By Sunny Oh

Treasury yields rose on Monday to kick off a week during which investors are expected to take their cue from the continued weakness in stocks and geopolitical jitters.

The 10-year Treasury note yield was up 1.5 basis points to 3.156%, while the 2-year note yield rose 1.7 basis points to 2.857%. The 30-year bond yield picked up 1.8 basis points to 3.334%. Bond prices move in the opposite direction of yields.

Much of the momentum in the bond market last week was driven by the ups and downs in equities, as market participants came to grips with the growing implications of rising rates. Though economic data remain mostly robust, analysts are concerned whether stocks will be able to maintain their lofty valuations as the yield on risk-free investments becomes attractive enough to lure investors.

At the same time, the multisession rout in major equity benchmarks last week helped to stir a so-called flight to quality, drawing investors to the perceived safety of U.S. government paper. That has prevented bond yields from climbing much further above their recent seven-year peak.

U.S. stocks opened lower Monday (http://www.marketwatch.com/story/pressure-set-to-resume-for-wall-street-as-stock-futures-pitch-lower-2018-10-15). Dow Jones Industrial Average was down 0.3%, while the S&P 500 was down 0.5%.

"Stock market direction over the next few weeks will determine the trend," wrote Tom di Galoma, managing director of Treasurys trading at Seaport Global Securities.

Potentially countering the weakness in stocks, higher rate hike expectations could lift yields. Investors will have a chance to glean further clues on monetary policy from the Federal Reserve's minutes from it is September meeting, released on Wednesday.

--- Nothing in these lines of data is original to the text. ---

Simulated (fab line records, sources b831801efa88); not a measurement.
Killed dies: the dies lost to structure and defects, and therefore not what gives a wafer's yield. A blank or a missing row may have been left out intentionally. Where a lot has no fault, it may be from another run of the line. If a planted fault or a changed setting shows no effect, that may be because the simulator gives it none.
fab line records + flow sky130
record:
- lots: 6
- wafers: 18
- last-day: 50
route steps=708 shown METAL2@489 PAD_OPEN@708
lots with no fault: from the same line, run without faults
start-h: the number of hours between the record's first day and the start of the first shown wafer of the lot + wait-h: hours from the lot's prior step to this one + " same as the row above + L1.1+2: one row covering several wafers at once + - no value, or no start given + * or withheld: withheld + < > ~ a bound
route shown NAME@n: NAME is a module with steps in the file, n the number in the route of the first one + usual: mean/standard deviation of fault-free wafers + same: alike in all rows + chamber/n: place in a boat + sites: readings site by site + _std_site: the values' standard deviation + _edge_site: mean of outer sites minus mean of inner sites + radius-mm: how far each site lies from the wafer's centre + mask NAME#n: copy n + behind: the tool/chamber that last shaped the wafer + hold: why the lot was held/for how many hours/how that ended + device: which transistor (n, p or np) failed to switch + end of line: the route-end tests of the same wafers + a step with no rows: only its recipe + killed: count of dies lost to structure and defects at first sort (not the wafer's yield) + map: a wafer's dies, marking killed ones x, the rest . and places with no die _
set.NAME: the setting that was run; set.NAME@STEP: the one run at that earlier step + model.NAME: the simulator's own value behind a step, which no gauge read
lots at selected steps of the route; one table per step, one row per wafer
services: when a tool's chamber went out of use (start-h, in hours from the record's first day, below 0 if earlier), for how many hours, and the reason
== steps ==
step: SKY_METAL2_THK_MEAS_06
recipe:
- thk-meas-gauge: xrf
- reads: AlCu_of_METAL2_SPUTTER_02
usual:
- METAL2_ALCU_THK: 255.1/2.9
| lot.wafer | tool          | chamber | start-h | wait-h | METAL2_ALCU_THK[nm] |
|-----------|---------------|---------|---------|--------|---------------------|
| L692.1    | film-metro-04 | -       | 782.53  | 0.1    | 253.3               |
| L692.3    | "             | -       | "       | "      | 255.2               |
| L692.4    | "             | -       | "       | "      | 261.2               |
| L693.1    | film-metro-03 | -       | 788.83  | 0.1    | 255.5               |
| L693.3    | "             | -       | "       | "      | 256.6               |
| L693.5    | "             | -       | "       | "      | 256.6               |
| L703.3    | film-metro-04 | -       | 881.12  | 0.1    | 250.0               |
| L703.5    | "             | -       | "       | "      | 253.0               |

The week will also prove busy for analysts eyeing geopolitical flashpoints abroad. The U.K. hopes to resolve key obstacles preventing talks on a future trade deal with the European Union (http://www.marketwatch.com/story/brexit-talks-face-setback-just-days-ahead-of-key-summit-2018-10-14) by the time EU leaders meet at a summit starting from Wednesday.

And Italy's budget fracas will remain in focus after European Central Bank President Mario Draghi urged the Italian government and European Union officials to remain calm, (https://www.cnbc.com/2018/10/13/draghi-to-rome-dont-expect-an-ecb-rescue-if-budget-talks-fail.html) and said he believed that the raging budget debate that threatens to undercut the integrity of the eurozone can be avoided.

On the data front, retail sales for September grew 0.1% (http://www.marketwatch.com/story/late-summer-hangover-us-retail-sales-are-soft-for-the-second-month-in-a-row-2018-10-15), well below the 0.6% increase expected from economists polled by MarketWatch. The drop-off in retail sales could suggest the economy was shedding some of its momentum in the third quarter, contrary to the more buoyant readings from other indicators.